This report presents the assessments of Michigan’s local government leaders regarding the next recession, including its expected timing and impacts, and whether their jurisdictions have taken action to prepare for it. These findings are based on statewide surveys of local government leaders in the Spring 2019 wave of the Michigan Public Policy Survey (MPPS).
- A majority of local leaders statewide (57%) are concerned about the potential impact of the next recession on their jurisdictions’ ability to deliver public services and maintain government operations.
- More than three-quarters of officials from larger communities (with more than 10,000 residents) are concerned about the potential impacts on service provision.
- Although many local officials are concerned about the next recession, there is little immediate sense of urgency. Overall, 39% of local leaders don’t know when to expect the next recession will start (when asked in spring 2019), while 57% believe it is more than a year away, including 31% who say it is more than two years away. Meanwhile, just 3% think it will likely start within the next 12 months.
- Only 13% of local leaders believe their jurisdictions are very prepared for the next recession, although another 57% say they are at least somewhat prepared. Meanwhile, 20% report being either somewhat unprepared (16%) or very unprepared (4%) to deal with the next economic recession.

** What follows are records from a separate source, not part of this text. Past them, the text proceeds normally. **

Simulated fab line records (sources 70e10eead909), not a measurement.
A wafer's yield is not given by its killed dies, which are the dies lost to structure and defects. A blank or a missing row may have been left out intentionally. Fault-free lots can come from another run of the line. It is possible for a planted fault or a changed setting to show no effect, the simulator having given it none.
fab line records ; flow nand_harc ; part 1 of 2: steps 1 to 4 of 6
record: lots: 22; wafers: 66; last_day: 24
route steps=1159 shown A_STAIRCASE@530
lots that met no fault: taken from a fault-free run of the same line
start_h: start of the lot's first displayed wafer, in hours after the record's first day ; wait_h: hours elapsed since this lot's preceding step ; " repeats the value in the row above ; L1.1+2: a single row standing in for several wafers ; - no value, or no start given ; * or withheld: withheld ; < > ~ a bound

- Local officials who say their jurisdictions are unprepared for the next recession are most likely to be from mid-sized jurisdictions and those in the Upper Peninsula, Southeast, and East Central regions. In addition, county officials are more likely than city, village, or township officials to say their jurisdictions are unprepared.
- Finally, just a quarter (26%) of local officials report their governments have taken specific actions to prepare for the next economic recession, although this includes over half (55%) of the state’s largest jurisdictions (those with more than 30,000 residents).